The topic «Photography and Time» was open for the interpretation by students in their own projects: it could be maturing and aging, time which is created by a sequence of photographs, time on photos and time in-between them, interaction of past and future in photography etc.
The teaching experience
My students and me met once a week online during an academic year (10.2013- 06.2014) and talked for three hours and more. We used Skype for talking and chatting and Ustream for the video translation of my talk. It was quite hard time, especially, at the beginning, because I had almost no experience of teaching online at that moment. The situation turned out to be very different in comparison with the usual offline teaching. Most of the time I do not see my students, sometimes I even don’t hear them properly because of problems with their microphones. When you teach online, sometimes you have a feeling that one of your sense organ is suddenly broken. You cannot feel the atmosphere of the talk nor can you follow the mood and reactions of your listeners — you need to smile to your computer and talk to him as if it is your friend. It is quite unusual and tricky experience and, moreover, you lose a lot of energy. Of course, I would prefer to teach a normal offline course, but if students are located in so many different places (London, Malta, Moscow, Saint-Petersburg, Perm, Minsk etc), it is the only way to bring them all together. Also we had an opportunity to invite to our webinars photographical experts from other countries and to discuss with them students’ portfolios (among our guests was Steve Bisson, the editor of Urbanautica).

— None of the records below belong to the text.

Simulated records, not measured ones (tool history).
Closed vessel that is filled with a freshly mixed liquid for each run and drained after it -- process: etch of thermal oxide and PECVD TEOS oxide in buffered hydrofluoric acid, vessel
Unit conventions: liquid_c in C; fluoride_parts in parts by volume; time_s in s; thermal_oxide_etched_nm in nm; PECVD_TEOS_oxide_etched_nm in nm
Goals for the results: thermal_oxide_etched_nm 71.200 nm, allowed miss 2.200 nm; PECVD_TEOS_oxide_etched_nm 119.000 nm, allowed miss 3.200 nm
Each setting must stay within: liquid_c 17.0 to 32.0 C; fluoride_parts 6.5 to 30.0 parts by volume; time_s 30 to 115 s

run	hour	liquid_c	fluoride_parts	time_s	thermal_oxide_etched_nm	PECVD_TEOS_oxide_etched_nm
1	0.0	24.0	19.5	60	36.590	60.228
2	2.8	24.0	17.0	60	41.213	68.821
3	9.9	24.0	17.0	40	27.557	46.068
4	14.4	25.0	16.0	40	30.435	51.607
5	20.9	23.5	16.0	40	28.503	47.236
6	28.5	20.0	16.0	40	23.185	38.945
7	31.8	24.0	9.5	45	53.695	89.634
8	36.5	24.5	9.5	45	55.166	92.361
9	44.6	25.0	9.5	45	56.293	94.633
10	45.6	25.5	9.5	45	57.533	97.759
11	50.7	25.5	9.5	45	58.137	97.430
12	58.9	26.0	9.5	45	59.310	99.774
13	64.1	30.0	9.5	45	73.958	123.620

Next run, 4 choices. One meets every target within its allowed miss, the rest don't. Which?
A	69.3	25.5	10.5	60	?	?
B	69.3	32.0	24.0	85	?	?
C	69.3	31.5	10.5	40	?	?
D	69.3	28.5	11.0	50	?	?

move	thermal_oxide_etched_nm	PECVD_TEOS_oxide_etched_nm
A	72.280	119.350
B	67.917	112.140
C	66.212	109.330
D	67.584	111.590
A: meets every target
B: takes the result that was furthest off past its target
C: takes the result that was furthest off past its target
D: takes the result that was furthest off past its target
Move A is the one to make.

© Natalya Reznik, from ‘A Stolen Archive of Otto Steiner’. Exhibition Hourra, L’Oural! National Centre of contemporary arts (Ural Branch), Yekaterinburg. Photo by Alexey Ponomarchuk
During the course we explored the topic «Time» from very different points of view, tried to define and visualize «qualities» of time and to find the same qualities in photography as a medium. Students made presentations, wrote texts, read number of related books and articles and made a lot of practical assignments which are connected in some way with the topic «Time». The most successful realization of the assignments by each student was extended to a final project by the end the class.
A former student of the course «Photography and Time», Ksenia Belash, who is not only a photographer, but a writer and researcher of photography as well, analyses her mates’ final projects:
Alexander Agafonov. «Don’t blink!»
Time and memory are two main themes that underpin Alexander Agafonov’s work. In his latest project the artist turns his attention to the notion of nostalgia and explores photography’s intrinsic capacity to trigger involuntary memories in the viewer. The resulting work takes a form of an installation which includes a number of mounted photographs, as well as several teddy bears - reminiscent of popular Soviet toys - whose glittering eyes are immediately noticeable in the purposely dim light of the exposition room. The toys become the focal point of the arrangement: their heads turn out to contain intricate stereoscope devices through which the hidden photographs can be viewed in 3D.
© Alexander Agafonov
The images presented on the wall and the ones concealed within the bears are closely related: both are photographs (either found or taken from the artist’s personal archive) depicting children. However, while the mounted pictures are simple, straight-on and, more importantly, highly formal portraits, the stereoscope ones are just the opposite: they are candid, spontaneous, fragmentary, ambiguous, ephemeral, distant - and yet also uncannily familiar.
© Alexander Agafanov
The notion of engaging with the ambivalent, “not for show” and easily forgotten or repressed past is at the heart of Agafonov’s project. However, by juxtaposing the everyday imagery with the “official”, ideologically shaped representations of childhood he goes further than simply exposing the constructedness of a typical Soviet child picture. The artist looks for the points of connection between different layers of memory - conscious and subconscious, constructed and immediate, individual and collective. The bear, being a personal, nostalgically charged object from the past and at the same time a very common, easily recognisable cultural attribute of a Soviet childhood, becomes an embodied metaphor of such a point.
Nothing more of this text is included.